Residents panic after police’s midnight ‘vigil’

December 07, 2014 09:15 am | Updated April 07, 2016 03:18 am IST - Mangaluru:

Organisations protest on Saturday against the Ullaibettu incidentnear Mangaluru on Friday night. Photo: Special Arrangement

Organisations protest on Saturday against the Ullaibettu incidentnear Mangaluru on Friday night. Photo: Special Arrangement

For a community in Ullaibettu, it isn’t communal fault lines that are driving them to squat in front of their houses in fear. It is the police, who in their midnight ‘vigil’ on the village, are alleged to have forced themselves into 25 houses and taken the young men into questioning.

After group violence in the main road, residents said a posse of policemen descended on the town, around 20 km from Mangaluru, and began their “sweep” around 2 p.m. Most residents who talked to The Hindu said they were sleeping at the time when the police began knocking at their doors. By the end of the sweep, two lanes by the Ullaibettu junction bore a string of broken doors.

“We heard the doorbells. By the time we could get up and come at the door, around 20 policemen had knocked it down and began rounding up the young men,” said Abdul Khader, a resident.

Jainabbu (60) was alone in her tiled-roof house when policemen broke through her door and accused her of sheltering men, she said in tears. Further up the lane, doors of all 12 houses in an apartment were broken – even one house where no one stayed. In a house where eight women stay, the residents accused the “abusive” police of entering at 3 a.m., pushing them aside, and threatening to arrest them. Police are accused of ransacked belongings and cupboards.

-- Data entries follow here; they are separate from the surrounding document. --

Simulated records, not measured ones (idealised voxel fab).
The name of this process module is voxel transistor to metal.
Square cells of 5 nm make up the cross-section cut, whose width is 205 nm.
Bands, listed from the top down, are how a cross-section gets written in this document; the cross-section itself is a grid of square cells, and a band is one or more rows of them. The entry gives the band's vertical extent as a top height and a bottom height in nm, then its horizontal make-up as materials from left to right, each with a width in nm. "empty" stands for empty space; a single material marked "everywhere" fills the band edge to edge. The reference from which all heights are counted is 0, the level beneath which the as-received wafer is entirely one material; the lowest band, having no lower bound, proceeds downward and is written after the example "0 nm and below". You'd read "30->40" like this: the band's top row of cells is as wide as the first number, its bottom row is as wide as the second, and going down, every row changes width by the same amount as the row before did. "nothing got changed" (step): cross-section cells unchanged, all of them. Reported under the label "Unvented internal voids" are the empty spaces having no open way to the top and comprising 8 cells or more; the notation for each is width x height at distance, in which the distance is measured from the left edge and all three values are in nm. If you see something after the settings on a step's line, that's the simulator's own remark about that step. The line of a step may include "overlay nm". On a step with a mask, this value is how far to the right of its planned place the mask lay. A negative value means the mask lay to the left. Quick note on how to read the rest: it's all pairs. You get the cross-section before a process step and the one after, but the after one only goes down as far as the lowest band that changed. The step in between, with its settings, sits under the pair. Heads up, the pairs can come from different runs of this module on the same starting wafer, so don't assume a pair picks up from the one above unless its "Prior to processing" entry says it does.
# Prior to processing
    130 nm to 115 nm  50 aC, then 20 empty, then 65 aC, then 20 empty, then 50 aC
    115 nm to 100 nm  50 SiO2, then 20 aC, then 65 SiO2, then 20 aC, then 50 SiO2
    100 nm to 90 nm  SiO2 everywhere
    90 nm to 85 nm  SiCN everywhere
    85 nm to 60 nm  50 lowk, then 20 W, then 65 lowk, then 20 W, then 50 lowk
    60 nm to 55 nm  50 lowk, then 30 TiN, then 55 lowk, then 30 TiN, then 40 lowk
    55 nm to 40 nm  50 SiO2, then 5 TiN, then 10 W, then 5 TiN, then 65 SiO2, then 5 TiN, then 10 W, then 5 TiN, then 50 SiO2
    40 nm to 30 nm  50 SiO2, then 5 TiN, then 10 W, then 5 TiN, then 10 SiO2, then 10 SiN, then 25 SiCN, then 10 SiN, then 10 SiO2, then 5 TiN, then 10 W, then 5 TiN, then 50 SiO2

By sunrise, over 28 people from the village were taken from their houses for questioning. “When the ones supposed to be protecting us start to torment us, where do we go,” said Ibrahim.

Reaction

City Police Commissioner R. Hitendra said the police had the right to enter the houses during “searches”.

“When people do not cooperate with us by opening the door, we have the right to use force and enter…There is no need for a warrant in non-cognizable cases such as these,” he said.

On the accusation that the police did not wait for the doors to be open, Mr. Hitendra said, “This is just their version of events. They did not cooperate.”